Right now, it’s open for brunch at the weekends, 12-5pm, with imminent plans to open again for evening dining.

They offer the Manna Full English, £15, with homemade sausage, baked beans, hash browns and a tofu scramble with baked tomatoes, grilled mushrooms and toast.

On Sundays, there is a full Sunday roast.

I last visited in 2017. Back then, an owner described the place as “a neighbourhood restaurant that just happens to vegetarian” rather than part of a strident movement.

The interior has changed since then. The conservatory has gone but there are booths for al fresco dining.

There’s a small bar on the right, majoring on British wines and spirits, such as vintages from Denbies vineyard in Surrey and Jelley’s organic vodkas.

You can buy delicatessen items, too, such as seasonal fruit juices, pastries and jams.

I visited Manna for Sunday lunch with my children, who were greeted with bottles of freshly made strawberry lemonade.

We looked at the framed prints of animals on the walls, such as a fox or a pair of pigeons.

One frame showcases a range of a quotes from on the subject of veganism. My favourite was from Pino Caruso, an Italian actor: “People eat meat and think they will become as strong as an ox, forgetting that the ox eats grass.”

The menu at Manna changes with the seasons, as they work hard to source British produce.

We started with a flatbread with garlic and vegan pepperoni and the Tug Boat – skewers of tofu and polenta with a tangle of pan-fried red peppers and cabbage.

The Sunday roast, £19.80, is a generous serving. You get a Wellington of pastry encasing slices of seitan, a meat substitute made with wheat gluten.

There are roast potatoes, a Dauphinois, carrots, broccoli, a Yorkshire pudding and cauliflower cheese.

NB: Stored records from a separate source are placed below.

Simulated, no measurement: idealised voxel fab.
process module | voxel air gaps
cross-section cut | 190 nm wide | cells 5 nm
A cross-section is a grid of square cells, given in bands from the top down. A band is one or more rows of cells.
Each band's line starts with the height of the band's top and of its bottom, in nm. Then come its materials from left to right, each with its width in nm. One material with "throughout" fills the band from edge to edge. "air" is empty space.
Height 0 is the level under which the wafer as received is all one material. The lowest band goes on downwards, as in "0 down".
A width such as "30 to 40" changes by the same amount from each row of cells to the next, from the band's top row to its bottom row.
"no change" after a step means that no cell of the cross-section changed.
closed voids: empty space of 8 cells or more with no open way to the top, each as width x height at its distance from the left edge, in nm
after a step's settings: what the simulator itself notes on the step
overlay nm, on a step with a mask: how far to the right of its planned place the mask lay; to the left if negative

The slices of seitan can get a little dry, so definitely needs a splash of the mushroom gravy.

Our favourite dish was the Buddha Bowl, £12.60, an umami-rich broth with noodles, scrambled tofu and beansprouts.

For pudding, we shared homemade sorbets and a cherry crumble.

The cooking at Manna was robust rather than elegant. I felt the dishes were crying out for more fresh herbs and spices.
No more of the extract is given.